"This ain’t no Beverly Hills," laughed Lucio "Little Puppet" Aguilar, a Chicano teenager with a shaved head, when I offered a credit card for my food. He was manning the register at Chichén Itzá, a Yucatecan restaurant in South Central Los Angeles’ Mercado la Paloma, and frankly, he should have cut me some slack: the Mercado, filled with bakeries and handicrafts, is no off-the-grid hole-in-the-wall. (VENGA A LA CLASE! urged a poster for a nearby yoga studio.) And the spread on the plastic tray in front of me hadn’t fallen off a taco truck: there was kibi, similar to the Lebanese bulgur-wheat pattie; pan de cazón, a casserole of minced shark meat, beans, and a mild, persimmon-colored tomato sauce stacked four corn tortilla–stories high; couscous pearls; and cochinita pibil, orange juice–marinated pork shoulder baked in banana leaf with a vivid red sauce made from annatto seeds, with a citrusy warmth that glows in your mouth. To Angelenos raised on Tito’s Tacos drive-thru and cheese-laden combination plates, the Middle Eastern–inflected food of the Yucatán is unrecognizable. But as Little Puppet said, "What we serve is Mexican food, too. America has all kinds of different food. Same thing as us."

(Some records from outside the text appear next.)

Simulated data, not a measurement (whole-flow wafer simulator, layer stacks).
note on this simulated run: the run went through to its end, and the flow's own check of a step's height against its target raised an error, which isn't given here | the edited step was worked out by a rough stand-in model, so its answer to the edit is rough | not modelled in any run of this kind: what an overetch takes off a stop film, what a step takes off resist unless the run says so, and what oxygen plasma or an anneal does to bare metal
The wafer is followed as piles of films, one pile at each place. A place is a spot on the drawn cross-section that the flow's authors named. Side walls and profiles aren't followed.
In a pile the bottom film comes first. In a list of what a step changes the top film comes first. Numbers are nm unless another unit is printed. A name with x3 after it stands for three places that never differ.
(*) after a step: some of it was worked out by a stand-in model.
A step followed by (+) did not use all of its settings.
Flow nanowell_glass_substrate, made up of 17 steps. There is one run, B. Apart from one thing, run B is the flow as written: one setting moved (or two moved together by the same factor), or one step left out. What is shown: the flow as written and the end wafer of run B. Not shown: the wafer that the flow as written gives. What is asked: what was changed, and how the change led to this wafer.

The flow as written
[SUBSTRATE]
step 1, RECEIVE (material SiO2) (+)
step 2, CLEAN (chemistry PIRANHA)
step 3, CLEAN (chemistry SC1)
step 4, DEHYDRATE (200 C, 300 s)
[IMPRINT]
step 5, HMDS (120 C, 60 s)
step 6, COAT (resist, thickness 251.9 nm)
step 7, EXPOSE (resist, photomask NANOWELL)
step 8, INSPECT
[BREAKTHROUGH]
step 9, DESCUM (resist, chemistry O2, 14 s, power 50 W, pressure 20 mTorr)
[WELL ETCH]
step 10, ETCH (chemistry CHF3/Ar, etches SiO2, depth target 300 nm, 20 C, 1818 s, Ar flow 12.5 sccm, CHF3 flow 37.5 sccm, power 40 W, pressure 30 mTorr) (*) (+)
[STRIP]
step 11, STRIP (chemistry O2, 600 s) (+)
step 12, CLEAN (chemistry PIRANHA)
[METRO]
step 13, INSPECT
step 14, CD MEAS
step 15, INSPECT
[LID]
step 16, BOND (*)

I know where he’s coming from. I cut my teeth on bean burritos in West L.A., but I’ve also lived in the central Mexican state of Michoacán and maintained an infatuation with Mexican food since my first trip to a Distrito Federal (DF) diner when I was seven. I’ve torn into roast goat’s head (the cheek meat is the most delicate on earth), congealed- cow’s-blood tacos, homemade pozole (hominy and, sometimes, pig’s-ear soup), a rainbow of moles, and more iterations of pounded cornmeal than I can recount. With so many inventive, complex dishes having passed over my taste buds, I cannot understand why the food-world intelligentsia does not rank Mexican as one of the great cuisines of the world. And as Little Puppet says, it’s diverse. Mexico encompasses just under 761,000 square miles of mountains, beaches, deserts, and rain forests. It’s home to 103.3 million people, including many dozens of Indian groups, descendants of African slaves, and mixed-blood mestizos. Mexican kitchens serve everything from the lightest, olive-topped red snapper to the silkiest huitlacoche (corn fungus). Now, as more natives move north for good, the restaurant scene in L.A. is re-creating that regional specificity for immigrants who don’t know when their next trip home might be. Gringos like me are all too happy to pull up a chair and join them. "El Borrego de Oro used to be the only place I could find Hidalgo-style barbacoa," says Jonathan Gold, author of Counter Intelligence, an indispensable guide to the city’s ethnic restaurants. "Now I can name you twenty places that serve it."
One of them is a new expansion of the original El Borrego de Oro ("The Golden Sheep"), in a nondescript East L.A. strip mall, where I went with some friends to refresh my memory. (The last time I ate barbacoa was in the late eighties at a roadhouse just outside Morelia, Michoacán.) Since it requires slow-heating a pit of lava rocks to roast maguey leaf–wrapped mutton for hours, barbacoa is a weekend meal. If this technique sounds vaguely familiar, it should: it’s American barbecue’s pre-Columbian ancestor. On the afternoon of my visit, packs of single men, families, and teenage girls with heavily tweezed eyebrows braved the fluorescent lighting to hunch protectively over chunks of smoky meat and bowls of rich pan drippings and hominy consommé. A blaring soccer game was interrupted by bursts from a blender making our horchata, a cold drink with fresh nuts, cinnamon, and vanilla. The adventurous (or the hungover) could order tacos de panza, which our waitress euphemistically described as coming from "another part" of the lamb. (Um, the stomach.) Porous panza is not as flavorful as mutton, but for its ability to soak up last night’s bender (it is stomach, after all), it flies out the door on Sundays. We opted for squash-flower quesadillas. We needed roughage.
On Sundays, only a mile or so separates the sheep from the goat. Travel north from El Borrego de Oro #2 to the heart of Boyle Heights to Birriería Jalisco, which has dished out nothing but roast kid for 30 years. The long tables are so filled with churchgoing couples and three-generation families that the host needs a microphone to control the traffic. I know folks who balk at goat. Why?It’s low in fat and cholesterol, tangier than lamb, and stays juicy when slow-roasted like the birrierías do it. So popular has Guadalajara-style birria become—just goat, corn tortillas, raw onions, and chile-spiked consommé—that Birriería Jalisco has recently branched out to Lynwood (near Compton) and Las Vegas, and other birrierías have sprouted up throughout East L.A. as well.